US Representative Hank Johnson (D, GA) is unveiling a new draft bill that would require app developers to disclose their information-gathering practices, and allow users to request their stored information to be deleted. The Application Privacy, Protection, and Security (APPS) Act of 2013 is the culmination of a six-month web-based initiative called AppRights, and according to Johnson, incorporates three provisions championed by the project’s participants — user control, transparency, and security.

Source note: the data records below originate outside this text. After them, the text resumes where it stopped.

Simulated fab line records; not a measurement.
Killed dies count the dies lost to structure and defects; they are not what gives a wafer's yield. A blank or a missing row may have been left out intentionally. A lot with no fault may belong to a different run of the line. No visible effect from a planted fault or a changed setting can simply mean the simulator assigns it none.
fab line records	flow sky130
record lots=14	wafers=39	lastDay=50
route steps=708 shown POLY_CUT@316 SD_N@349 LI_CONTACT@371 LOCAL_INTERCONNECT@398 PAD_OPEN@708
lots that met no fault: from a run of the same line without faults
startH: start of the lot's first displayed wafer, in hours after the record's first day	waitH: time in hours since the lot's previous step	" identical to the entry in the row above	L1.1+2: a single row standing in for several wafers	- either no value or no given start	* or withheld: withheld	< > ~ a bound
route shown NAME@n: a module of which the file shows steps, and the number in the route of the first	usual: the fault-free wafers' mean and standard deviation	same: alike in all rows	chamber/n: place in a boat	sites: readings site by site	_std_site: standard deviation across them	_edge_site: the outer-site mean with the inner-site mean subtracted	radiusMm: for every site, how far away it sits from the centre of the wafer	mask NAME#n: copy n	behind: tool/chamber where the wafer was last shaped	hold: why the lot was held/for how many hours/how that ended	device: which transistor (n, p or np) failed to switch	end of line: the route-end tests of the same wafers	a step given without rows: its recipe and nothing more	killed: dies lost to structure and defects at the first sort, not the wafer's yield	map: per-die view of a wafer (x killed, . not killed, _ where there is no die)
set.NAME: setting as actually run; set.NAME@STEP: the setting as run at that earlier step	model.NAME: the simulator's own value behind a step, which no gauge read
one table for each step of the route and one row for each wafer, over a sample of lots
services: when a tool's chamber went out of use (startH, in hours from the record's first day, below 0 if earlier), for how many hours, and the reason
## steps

Delete any personal data collected by the application

Under the APPS Act, developers would be required to provide users with the terms and conditions governing the collection, use, storage, and sharing of their data. That notice would also have to include the categories of personal data collected and the purposes it would be used for, along with the categories of third parties with which it would be shared. More importantly for developers, they would have to provide a way for users to communicate their intent stop using an app, and "to the extent practicable, to delete any personal data collected by the application that is stored by the developer." Data retention policies would also need to be publicized, explaining how long user data is stored, and the terms and conditions surrounding its storage. The Federal Trade Commission would be in charge of enforcement, pursuing violations as "unfair or deceptive acts or practices," and state attorneys would be permitted to bring civil lawsuits against recalcitrant developers as well.

The proposed bill hasn’t yet been formally introduced as legislation, and Computerworld reports that the National Telecommunications and Information Administration (NTIA) is pushing for more time to develop its own mobile app privacy recommendations beforehand. Americans overwhelmingly consider the information stored on their phones to be private, and the issue is the focus of a variety of initiatives including Senator Al Franken’s Location Privacy Protection Act and the EFF’s Mobile User Privacy Bill of Rights.